Another interesting process within the NMSSM is resonant (SM) Higgs pair production. The role of the “resonance” can be played by H or by \(H_{S}\). The most constraining limits on SM Higgs pair production \(ggF\rightarrow H\rightarrow h+h\) originate from the combination of bbbb, \(bb\tau \tau \) and \(bb\gamma \gamma \) final states by ATLAS in [27] for \(M_H=250\)–3000 GeV. In fact, for \(M_{H}\le 650\) GeV the cross sections in the NMSSM could be larger than the limits obtained by ATLAS in [27], hence these limits constrain the parameter space of the NMSSM. For \(M_{H_{S}} \le 120\) GeV, these limits imply lower bounds on \(M_{H}\) (depending on \(M_{H_{S}}\)) slightly above 400 GeV. Among the selected benchmark points in Table 1 (and later in Table 4), points indicated by \(^{(2)}\) in the second column (for \(M_{H}\) near 400 GeV) have cross sections \(ggF\rightarrow H\rightarrow h + h\) just below the boundary of the region excluded by ATLAS in [27].

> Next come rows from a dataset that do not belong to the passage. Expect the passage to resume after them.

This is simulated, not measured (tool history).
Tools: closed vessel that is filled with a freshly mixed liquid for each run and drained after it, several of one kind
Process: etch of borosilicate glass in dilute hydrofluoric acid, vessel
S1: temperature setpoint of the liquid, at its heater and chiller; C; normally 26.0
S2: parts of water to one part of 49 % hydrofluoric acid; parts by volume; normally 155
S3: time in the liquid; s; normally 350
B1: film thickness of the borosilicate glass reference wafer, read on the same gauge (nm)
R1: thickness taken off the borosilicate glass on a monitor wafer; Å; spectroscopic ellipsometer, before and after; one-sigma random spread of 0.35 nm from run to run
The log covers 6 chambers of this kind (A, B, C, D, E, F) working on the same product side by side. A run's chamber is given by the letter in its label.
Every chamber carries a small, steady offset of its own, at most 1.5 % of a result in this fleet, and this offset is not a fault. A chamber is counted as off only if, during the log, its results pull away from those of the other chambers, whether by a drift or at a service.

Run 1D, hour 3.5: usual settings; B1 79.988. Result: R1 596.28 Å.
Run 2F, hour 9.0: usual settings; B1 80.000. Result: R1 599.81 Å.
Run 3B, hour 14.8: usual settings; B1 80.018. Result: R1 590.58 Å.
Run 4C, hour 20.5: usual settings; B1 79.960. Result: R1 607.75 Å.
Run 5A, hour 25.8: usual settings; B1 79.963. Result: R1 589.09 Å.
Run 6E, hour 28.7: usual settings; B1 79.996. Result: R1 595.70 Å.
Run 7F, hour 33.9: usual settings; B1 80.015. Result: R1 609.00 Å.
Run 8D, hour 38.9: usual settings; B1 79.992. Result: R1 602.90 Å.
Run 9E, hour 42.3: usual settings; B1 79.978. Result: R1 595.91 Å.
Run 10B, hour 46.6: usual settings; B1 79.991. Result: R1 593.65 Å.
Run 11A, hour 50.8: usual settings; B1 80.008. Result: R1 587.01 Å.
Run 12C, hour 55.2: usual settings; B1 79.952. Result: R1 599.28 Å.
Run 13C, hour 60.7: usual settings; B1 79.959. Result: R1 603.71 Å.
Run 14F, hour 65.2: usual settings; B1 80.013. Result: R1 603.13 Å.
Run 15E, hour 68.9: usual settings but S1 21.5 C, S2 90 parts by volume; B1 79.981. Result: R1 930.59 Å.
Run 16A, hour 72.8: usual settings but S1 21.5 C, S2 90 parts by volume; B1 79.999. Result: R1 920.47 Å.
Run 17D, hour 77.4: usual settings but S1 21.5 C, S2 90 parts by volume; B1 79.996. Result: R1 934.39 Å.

As discussed in Sect. 2, particularly large cross sections for resonant SM Higgs pair production can be found if H and \(H_{S}\) strongly mix. Then the notation \(H_2\), \(H_3\) is more appropriate, and the largest cross sections are found for \(ggF\rightarrow H_2 \rightarrow h+h\). In Table 3 we show possible cross sections in the NMSSM (for points which differ from the benchmark points in Table 1) for \(ggF\rightarrow H_2 \rightarrow h + h\) for \(M_{H_2} > 700\) GeV up to \(M_{H_2} =1200\) GeV; these are still below the limits from CMS in [28]. For illustration we show in Fig. 3 the allowed cross sections for resonant Higgs pair production as function of \(M_H\) from Table 3.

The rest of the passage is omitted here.